This remark, heralded by the words ‘This above all’… comes at the end of quite a long speech by Polonius to his son Laertes in Shakespeare’s play ‘Hamlet’. The complete passage is full of sensible, fatherly advice including the equally famous lines – ‘give every man thine ear but few thy voice’ and ‘neither a borrower nor a lender be’. The precept of the speech seems to be that we should never do anything that makes us feel uncomfortable, physically, spiritually or morally. The trick is to recognise the discomfort before the point at which we can no longer extricate ourselves from it. In other words, don’t just follow the crowd but what you really believe to be the right and true thing.

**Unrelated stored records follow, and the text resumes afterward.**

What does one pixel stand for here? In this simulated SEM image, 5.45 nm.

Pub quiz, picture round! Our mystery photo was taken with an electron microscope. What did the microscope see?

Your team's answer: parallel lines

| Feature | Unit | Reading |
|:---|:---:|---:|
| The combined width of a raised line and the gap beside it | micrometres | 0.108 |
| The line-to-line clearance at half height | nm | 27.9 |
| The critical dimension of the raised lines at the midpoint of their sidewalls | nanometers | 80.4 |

However, people often appeal to this injunction when they are defensive and want to say something clever and deep in their own favour. It’s a way of saying that nothing at all matters more to how we act than to our own esteem, that we should stick to our principles, our beliefs, our truth and individuality. On one level this sounds commendable, but are these virtues sometimes really hiding a fundamental vice?

Some would say it is altogether too ‘me’ focused and that the phrase appeals to our complacency, not to our resilience. Its use is to excuse our disagreements with society, not to force us to reconcile them with fact. We are in fact victims, suffering alone in our wisdom against an unfair society. ’It doesn’t matter what anyone thinks, or what I know is good. This is who I am, and I’m just being true to myself’. In that sense, I do not have to conform to the world; the world has to conform to me.

We live in a time of hyper- individualism where the greatest good is frequently seen as self-identity and self-expression as if these arise entirely independently, often without an awareness of the context in which they arise. When we seek to be true to ourselves, we need to perhaps be more critically aware of the ‘truth’ we espouse and the foundation upon which it is built.

And if we are to be true to our own ‘self’ it is important to know what that is. Therefore as the motto written up in the ancient Greek temple of Delphi says, we should seek to ‘know thyself’.

But there’s the rub, how many of us actually know ourselves well enough in order that we can be ‘true’? How confident are we that our sense of who we are and our most deeply held values, are not simply a reflection of the company we keep, the society in which we live, or our particular upbringing? And is there an essential self which can in fact be known? Perhaps there is no absolute self to be virtuously true to.

One of the three Buddhist precepts is anatta which is the idea that there is no permanent self. Just as everything and everything in the world is always changing (anicca) the same is true of our self. A metaphor frequently used is that the self is like a river in constant flow, experienced and identifiable in one sense, but never exactly the same. Many changes are wrought upon us throughout our lives many of which we do not choose, and it is the lack of acceptance of anicca which causes our discomfort and suffering. The antidote to this suffering is laid out in the Noble Eightfold Path, which leads to a truth that transcends self.

And within Christianity, the journey of faith is about dying to the self and  resurrection into a new way of living, less individualistic and more akin to being a part of a body through which ones purpose and ‘true self’ may become known. So perhaps if there is a self to be known, it is gained through supportive and caring relationships with others and society as a whole.

The quotation entreats us to be critically aware of the influences and competing truth claims that surround us and seek to make real choices in our lives. But perhaps our understanding of self is best understood as dynamic rather than static and that seeking truth is a lifetime voyage of discovery.